With that fright out of the way, we boarded our mostly-empty flight, fell asleep stretched out across our own rows, and woke up in Palermo to a torrential rain shower. Instead of the van we had planned to rent, which turned out to be manual transmission, we rented a Smart car and a Toyota Yarus. Roberto drove the smart with Genie as his passenger and Katie drove the Yarus with Marcelo navigating in the front seat and me and Cindy passed out in the back. After losing our way, we had a delightfully horrendous jaunt through the crowded, narrow, dirty streets of Palermo in search of our hostel. Though we knew where it was and what streets crossed it, all the streets there were one way and none of them seemed to be going in the right direction. We ran over a door, had several head-on confrontations in back alleys, were turned away from a church parking lot by a bum / policeman, went down several roads the wrong way, saw nearly every sight in Palermo as it breezed by, and passed up our hostel just as we reached the right road. Finally, when Marcelo was on the verge of a breakdown, we hit our hostel again and parked the car in a questionable spot on the side of the road. Success.
We reached the hostel, which was situated past a half-finished courtyard with chipped stucco and exposed pipes and up several flights of stairs slapped together in pylon wood and sheet metal. Sketch? Yes, yes it was. But when we opened the door, Giuseppe, the hostel host, welcomed us into a quaint little apartment with several rooms, a homey living room / dining room combo, and a little terrace garden. Roberto and Genie had just arrived there ten minutes before, after struggling with a map of Milan and another map of Palermo that filled the entire Smart Car. They had lost half our reservation, but rearranged us so that we were all in one room with three sets of bunk beds. Giuseppe gave us a map and marked out sites for us, and then we were off with a few weather-worn umbrellas courtesy of, again, Giuseppe. We stopped for lunch first at the place Giuseppe recommended where we tried Arancine, aka large balls of fried rice, cheese, mozzarella, and various fillings; mushrooms, for mine. They were the size of softballs and I was really the only one who liked them, even though afterwards I thought I would die.
We walked by the seaside, very much reminded of Tortuga by the creeping trees like Caribbean plants and gray-washed buildings by the turquoise water, then took refuge from the rain (yes, it was still pouring, with intermittent breaks of light showers) in the Duomo, a pretty and airy church with Byzantine-like cupolas. Since we were nearly falling asleep in the pews, we headed to the outskirts of the city, where the trash was piled high and the buildings even more dilapidated (Palermo is not what I would call clean or pretty, by any means, though it does have a grungy sort of charm. The rain turning the garbage heaps into unidentifiable slush was no help either.), towards the Cappuccinni catacombs. The catacombs were, in the late 1800s, discovered to have amazing preservative properties, and so many people were buried there.

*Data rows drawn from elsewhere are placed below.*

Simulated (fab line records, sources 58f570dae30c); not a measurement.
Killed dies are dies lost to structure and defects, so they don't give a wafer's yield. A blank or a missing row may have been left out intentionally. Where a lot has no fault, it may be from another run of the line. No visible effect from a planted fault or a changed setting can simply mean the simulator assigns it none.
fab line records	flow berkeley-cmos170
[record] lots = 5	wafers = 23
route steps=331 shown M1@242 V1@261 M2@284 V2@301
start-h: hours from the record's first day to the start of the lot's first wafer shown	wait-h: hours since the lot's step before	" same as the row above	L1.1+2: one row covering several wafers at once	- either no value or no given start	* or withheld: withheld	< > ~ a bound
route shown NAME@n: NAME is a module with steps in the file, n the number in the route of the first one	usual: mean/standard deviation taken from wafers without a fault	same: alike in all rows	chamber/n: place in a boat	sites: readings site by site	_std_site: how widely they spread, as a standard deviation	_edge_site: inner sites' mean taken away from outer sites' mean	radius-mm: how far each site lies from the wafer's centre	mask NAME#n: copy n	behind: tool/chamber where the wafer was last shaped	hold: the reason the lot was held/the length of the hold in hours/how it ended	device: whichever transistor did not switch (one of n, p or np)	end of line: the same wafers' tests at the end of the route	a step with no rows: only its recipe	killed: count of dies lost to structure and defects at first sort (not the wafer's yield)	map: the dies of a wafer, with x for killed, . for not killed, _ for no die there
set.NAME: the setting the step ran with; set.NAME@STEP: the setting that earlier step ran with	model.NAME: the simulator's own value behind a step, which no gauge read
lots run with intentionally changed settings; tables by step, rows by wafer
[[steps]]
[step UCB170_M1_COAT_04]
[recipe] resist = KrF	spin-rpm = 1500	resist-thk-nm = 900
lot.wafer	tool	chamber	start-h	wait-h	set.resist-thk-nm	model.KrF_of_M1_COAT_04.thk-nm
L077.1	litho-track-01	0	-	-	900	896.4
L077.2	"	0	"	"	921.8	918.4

Now, the room is a walk-through gallery of death, a maze-like arrangement of corridors lined with wall niches in which mummified corpses hang like mounted fish shoulder-to-shoulder. They exist in different levels of preservation, some only skulls on stuffed bodies, others full corpses with cracked hands and leathery faces, all wearing the same clothes in which they were buried, ragged and greyed with age. Poor men hang next to rich men, soldiers, friars, and priests. A few are laid out in horizontal niches in stacks, though most are horizontal, as though standing suspended. The men’s gallery gives way to the women’s, and then, the most horrific, to the children’s, where infants and small children, some horrifically shriveled, are interred. One screened-off chapel houses the perfectly preserved corpse of a small three-year-old girl, over a century old. Another little girl with age-blackened skin stares down at the passersby, an eerie reminder that this is no haunted house, though the crates full of skulls in the excavation room, marked Product of Sicily to label the oranges they once held, would make it seem so. We talked quietly and nervously, wondering how a body would fare in these strange chemical conditions.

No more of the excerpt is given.